Error Rate and Power Allocation Analysis of Regenerative Networks under Generalized Fading Conditions

TL;DR

This paper analyzes the end-to-end error performance and optimal power allocation of regenerative multi-relay cooperative networks operating over generalized fading channels, providing new analytical expressions and demonstrating significant performance improvements.

Contribution

It introduces novel closed-form expressions for symbol-error-rate over non-homogeneous fading channels and formulates a power optimization strategy for enhanced system performance.

Findings

Optimal power allocation significantly improves error performance.

Derived expressions match simulation results accurately.

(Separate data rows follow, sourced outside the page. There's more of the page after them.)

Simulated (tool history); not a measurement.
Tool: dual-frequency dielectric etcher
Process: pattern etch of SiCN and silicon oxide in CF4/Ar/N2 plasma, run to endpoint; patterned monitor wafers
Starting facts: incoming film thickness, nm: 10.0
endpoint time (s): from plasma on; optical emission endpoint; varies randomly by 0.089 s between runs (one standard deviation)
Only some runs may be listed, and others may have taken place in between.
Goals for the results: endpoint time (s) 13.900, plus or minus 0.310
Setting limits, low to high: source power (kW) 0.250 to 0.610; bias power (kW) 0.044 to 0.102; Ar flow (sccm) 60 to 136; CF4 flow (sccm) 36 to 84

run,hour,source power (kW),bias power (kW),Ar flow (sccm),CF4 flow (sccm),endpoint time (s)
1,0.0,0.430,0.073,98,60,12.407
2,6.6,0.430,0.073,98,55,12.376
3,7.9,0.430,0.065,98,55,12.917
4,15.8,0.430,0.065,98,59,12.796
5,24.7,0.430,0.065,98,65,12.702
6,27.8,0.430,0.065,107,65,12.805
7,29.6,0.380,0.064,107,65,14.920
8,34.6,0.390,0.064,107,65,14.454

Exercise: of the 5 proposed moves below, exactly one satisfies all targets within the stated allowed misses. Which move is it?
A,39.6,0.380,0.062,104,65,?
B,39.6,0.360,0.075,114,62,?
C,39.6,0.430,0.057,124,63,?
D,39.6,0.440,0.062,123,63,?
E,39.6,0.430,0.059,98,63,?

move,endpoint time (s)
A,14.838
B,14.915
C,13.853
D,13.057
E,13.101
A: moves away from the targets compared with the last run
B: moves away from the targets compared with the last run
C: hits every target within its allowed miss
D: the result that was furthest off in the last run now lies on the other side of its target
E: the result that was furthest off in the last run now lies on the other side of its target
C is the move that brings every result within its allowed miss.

Performance gains are notable in unbalanced relay link scenarios.

Abstract

Cooperative communication has been shown to provide significant increase of transmission reliability and network capacity while expanding coverage in cellular networks. The present work is devoted to the investigation of the end-to-end performance and power allocation of a maximum-ratio-combining based regenerative multi-relay cooperative network over non-homogeneous scattering environment, which is the case in realistic wireless communication scenarios. Novel analytic expressions are derived for the end-to-end symbol-error-rate of both $M-$ary Phase-Shift Keying and $M-$ary Quadrature Amplitude Modulation over independent and non-identically distributed generalized fading channels. The offered results are expressed in closed-form involving the Lauricella function and can be readily evaluated with the aid of a proposed computational algorithm. Simple expressions are also derived for the corresponding symbol-error-rate at asymptotically high signal-to-noise ratios. The derived expressions are corroborated with respective results from computer simulations and are subsequently employed in formulating a power optimization problem that enhances the system performance under total power constraints within the multi-relay cooperative system. Furthermore, it is shown that optimum power allocation provides substantial performance gains over equal power allocation, particularly, when the source-relay and relay-destination paths are highly unbalanced.